SECTION 2.13. CUSIP NUMBERS.
The Company in issuing the Securities may use "CUSIP" numbers (if then
generally in use), and, if so, the Trustee shall use "CUSIP" numbers in notices
of redemption or purchase as a convenience to Holders; provided that any such
notice may state that no representation is made as to the correctness of such
numbers either as printed on the Securities or as contained in any notice of a
redemption or purchase and that reliance may be placed only on the other
identification numbers printed on the Securities, and any such redemption or
purchase shall not be affected by any defect in or omission of such numbers. The
Company will promptly notify the Trustee of any change in the "CUSIP" numbers.
ARTICLE 3
REDEMPTION AND PURCHASES
SECTION 3.1. RIGHT TO REDEEM; NOTICE TO TRUSTEE.
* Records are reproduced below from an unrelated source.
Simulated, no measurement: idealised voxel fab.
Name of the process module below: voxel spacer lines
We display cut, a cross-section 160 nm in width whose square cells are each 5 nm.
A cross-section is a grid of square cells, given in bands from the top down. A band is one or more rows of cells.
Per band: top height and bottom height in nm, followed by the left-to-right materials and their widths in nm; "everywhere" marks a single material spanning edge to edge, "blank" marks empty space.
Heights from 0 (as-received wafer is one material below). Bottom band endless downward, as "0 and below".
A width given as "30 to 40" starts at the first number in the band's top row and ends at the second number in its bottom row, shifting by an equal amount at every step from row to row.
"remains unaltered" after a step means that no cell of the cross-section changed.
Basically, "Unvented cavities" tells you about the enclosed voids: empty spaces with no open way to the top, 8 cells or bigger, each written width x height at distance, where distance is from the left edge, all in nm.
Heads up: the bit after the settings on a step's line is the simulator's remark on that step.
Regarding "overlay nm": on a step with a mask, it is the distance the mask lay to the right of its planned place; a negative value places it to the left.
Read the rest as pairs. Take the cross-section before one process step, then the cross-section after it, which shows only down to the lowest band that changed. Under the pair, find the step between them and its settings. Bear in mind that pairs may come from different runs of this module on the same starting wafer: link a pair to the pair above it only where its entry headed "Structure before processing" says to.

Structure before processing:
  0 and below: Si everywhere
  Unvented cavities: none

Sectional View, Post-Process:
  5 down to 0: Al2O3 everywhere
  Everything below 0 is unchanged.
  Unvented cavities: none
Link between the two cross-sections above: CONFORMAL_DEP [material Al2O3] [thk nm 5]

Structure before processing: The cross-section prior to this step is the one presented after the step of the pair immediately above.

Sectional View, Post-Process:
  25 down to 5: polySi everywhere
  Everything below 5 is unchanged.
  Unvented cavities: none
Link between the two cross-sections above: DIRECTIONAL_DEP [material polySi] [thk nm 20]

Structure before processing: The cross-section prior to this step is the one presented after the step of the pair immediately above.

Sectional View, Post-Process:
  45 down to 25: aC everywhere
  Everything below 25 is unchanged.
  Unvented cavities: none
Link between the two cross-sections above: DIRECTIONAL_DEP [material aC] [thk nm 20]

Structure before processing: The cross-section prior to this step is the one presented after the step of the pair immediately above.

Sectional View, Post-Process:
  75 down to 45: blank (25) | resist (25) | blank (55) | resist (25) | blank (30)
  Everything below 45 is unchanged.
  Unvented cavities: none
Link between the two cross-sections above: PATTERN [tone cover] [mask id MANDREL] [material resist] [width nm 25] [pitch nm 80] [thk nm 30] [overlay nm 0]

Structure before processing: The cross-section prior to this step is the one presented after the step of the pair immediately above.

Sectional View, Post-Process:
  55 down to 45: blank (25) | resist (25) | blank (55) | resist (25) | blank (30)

(a) The Securities may be redeemed at the election of the Company, as a
whole or in part from time to time, at any time prior to August 20, 2003 (a
"Provisional Redemption"), upon at least 20 and not more than 60 days' notice by
mail to the Holders of the Securities at a redemption price equal to $1,000 per
$1,000 principal amount of the Securities redeemed plus accrued and unpaid
interest, if any (such amount, together with the Make-Whole Payment described
below, the "Provisional Redemption Price"), to but excluding the date of
redemption (the "Provisional Redemption Date") if (1) the Closing Price of the
Common Stock has exceeded 150% of the Conversion Price for at least 20 Trading
Days within a period of any 30 consecutive Trading Days ending on the Trading
Day prior to the date of mailing of the notice of Provisional Redemption (the
"Notice Date"), and (2) a shelf registration statement covering resales of the
Securities and the Common Stock issuable upon conversion thereof is effective
and available for use and is expected to remain effective and available for use
for the 30 days following the Provisional Redemption Date unless registration is
no longer required.
Upon any such Provisional Redemption, the Company, if a shelf
registration statement covering resales of such Common Stock is effective and
expected to remain effective and available for use for the 30 days following the
Redemption Date or Provisional Redemption Date, shall make an additional
payment, at its option, in cash or Common Stock or a combination of cash and
Common Stock (the "Make-Whole Payment") with respect to the Securities called
for redemption to holders on the Notice Date in an amount equal to $112.50 per
$1,000 principal amount of the Securities, less the amount of any interest
actually paid on such Securities prior to the date of redemption. Payments made
in Common Stock will be valued at 97% of the average closing sales prices of
Common Stock for the five Trading Days ending on the day prior to the Redemption
Date. The Company shall make the Make-Whole Payment on all Securities called for
Provisional Redemption, including those Securities converted into Common Stock
between the Notice Date and the Provisional Redemption Date.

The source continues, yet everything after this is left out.